The yield capability of Purpose Built Student Accommodation (PBSA) will not be reduced by the UK’s exit from the European Union. In fact, there is the potential for the demand for student housing and accommodation to increase as a result of the distinctive characteristics of student rental accommodation demand. Does this mean that student accommodation is a Brexit proof investment?
Record student numbers
Whatever happens to the economy in general, PBSA will continue to pay its way as long as it is occupied year on year. Student accommodation rental demand is solely linked to student numbers, which have sustained an upward trajectory since records began. Indeed, there have been record new student numbers in each of the past four years.
The construction of Purpose Built Student Accommodation has failed to keep pace with the growing demand, which is good news for those looking to invest in student accommodation and housing.
With no limit on undergraduate student numbers and globally renowned universities able to attract students from around the world, high demand for investment and students renting rooms will continue.
EU & international students
EU students make up a fraction of the total population, with 7.3 overseas student applicants in 2015 for every one international EU student (UCAS). CBRE also points out that only 2.4% of university funding comes from non-UK EU student tuition fees, compared with 12.7% from overseas students.

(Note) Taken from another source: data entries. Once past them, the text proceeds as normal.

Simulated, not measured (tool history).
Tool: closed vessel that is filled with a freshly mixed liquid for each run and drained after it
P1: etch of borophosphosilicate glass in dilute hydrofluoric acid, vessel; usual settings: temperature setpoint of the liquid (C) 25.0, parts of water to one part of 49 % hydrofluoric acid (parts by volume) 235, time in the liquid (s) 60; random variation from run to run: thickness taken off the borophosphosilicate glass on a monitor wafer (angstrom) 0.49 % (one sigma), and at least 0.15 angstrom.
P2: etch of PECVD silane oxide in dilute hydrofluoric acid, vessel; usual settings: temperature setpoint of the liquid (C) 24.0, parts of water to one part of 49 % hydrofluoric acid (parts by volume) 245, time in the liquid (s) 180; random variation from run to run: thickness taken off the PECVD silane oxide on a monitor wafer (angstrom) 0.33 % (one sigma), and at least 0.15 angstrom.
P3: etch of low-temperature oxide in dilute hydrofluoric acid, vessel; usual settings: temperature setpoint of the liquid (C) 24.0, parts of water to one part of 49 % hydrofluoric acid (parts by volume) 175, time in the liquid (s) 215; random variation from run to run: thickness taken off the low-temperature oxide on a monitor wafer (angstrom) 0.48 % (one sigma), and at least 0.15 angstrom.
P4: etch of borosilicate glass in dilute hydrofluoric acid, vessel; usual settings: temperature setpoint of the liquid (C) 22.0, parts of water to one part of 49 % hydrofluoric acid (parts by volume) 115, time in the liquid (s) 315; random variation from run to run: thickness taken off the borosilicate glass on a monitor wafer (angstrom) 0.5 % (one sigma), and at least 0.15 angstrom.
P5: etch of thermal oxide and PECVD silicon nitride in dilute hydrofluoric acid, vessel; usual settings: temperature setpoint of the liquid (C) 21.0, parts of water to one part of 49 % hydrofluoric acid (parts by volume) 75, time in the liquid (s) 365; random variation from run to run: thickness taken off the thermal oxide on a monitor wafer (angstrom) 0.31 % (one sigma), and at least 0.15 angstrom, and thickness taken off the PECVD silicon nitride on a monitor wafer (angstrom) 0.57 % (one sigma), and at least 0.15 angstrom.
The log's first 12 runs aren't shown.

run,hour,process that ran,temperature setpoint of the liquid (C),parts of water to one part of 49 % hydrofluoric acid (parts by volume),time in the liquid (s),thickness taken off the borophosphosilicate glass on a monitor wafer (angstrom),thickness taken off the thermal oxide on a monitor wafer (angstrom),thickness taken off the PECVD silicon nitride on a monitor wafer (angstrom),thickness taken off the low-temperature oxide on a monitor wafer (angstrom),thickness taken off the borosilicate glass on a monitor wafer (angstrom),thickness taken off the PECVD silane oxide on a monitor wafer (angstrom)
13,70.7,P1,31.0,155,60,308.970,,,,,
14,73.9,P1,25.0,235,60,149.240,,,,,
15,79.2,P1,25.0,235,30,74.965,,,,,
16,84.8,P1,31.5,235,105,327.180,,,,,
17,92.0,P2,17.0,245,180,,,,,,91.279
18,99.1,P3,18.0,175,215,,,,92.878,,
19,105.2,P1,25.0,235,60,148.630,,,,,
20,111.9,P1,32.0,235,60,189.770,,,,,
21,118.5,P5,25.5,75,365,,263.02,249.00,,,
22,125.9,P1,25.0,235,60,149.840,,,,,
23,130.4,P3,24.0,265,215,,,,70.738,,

Regardless of this, the UK’s prestigious education system and English language environment means that it will always remain a popular destination for both EU and non-EU overseas students.
Alongside this, the weakened pound increases the affordability of a UK education to many students, therefore creating a higher demand in student rental accommodation and investment.
UPDATE: A-level results day 2016 actually saw an 11% increase in EU students being accepted onto degree courses, with a 3% increase overall – another record year.